OPINION: love is a many-splendoured thing, but the internet isn’t

by John Ward

Sorry folks, but I really couldn’t resist this Front Page from the French Corporate State whores at La Dépeche yesterday. The headline celebrates ‘two decades of love found online’ at Meetic – France’s biggest dating site owned for some time now by US group Air Idle Control (AIC) – a company incorporated in Delaware…which is another way of saying Above the Law.

So here we have the front page lead headline in an influential French newspaper blatantly selling all objectivity down the river to get money from a multinational concern selling love matches base on AI (Artificial intelligence). If you doubted the facility with which globalism corrupts localism, then I respectfully suggest you undoubt yourself by reading on.

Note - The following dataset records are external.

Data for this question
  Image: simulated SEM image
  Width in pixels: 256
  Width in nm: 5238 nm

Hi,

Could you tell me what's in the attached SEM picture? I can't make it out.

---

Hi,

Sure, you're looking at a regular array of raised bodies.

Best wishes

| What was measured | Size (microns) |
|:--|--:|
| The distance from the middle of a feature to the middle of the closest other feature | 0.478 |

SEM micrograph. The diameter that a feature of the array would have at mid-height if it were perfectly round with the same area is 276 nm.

Despite some bitter experiences – and at times hilarious engagement – I have used dating sites on and off for the last ten years. It is cod science at its worst, and quickly reveals the madness of using AI to make judgements about emotional intelligence.

A couple of years ago, another piece of “sponsored content” in the Daily Telegraph on this subject gave out what at first sight seemed like a very impressive statistic: that 38% of all relationships among people over 35 begin online.

In reality, it’s rather short on the veritas factor. Note the word online: many couples do find partners online, but are just as likely to have used social media or the blogosphere instead of dating sites. Further, the stat gave no indication as to how long the relationships lasted: the UK TV format Blind Date produced just one (that’s 1) wedding during the 18 years of its run.

Online dating formats are almost entirely based on lies. Many of the photos supplied were obviously taken just before the ladies became addicted to pies and the men went bald. Alternatively, the hunks and beauty queens are photographed at desks, so for all we know the bottom half of the guys might be cloven-hoofed or the women mermaids.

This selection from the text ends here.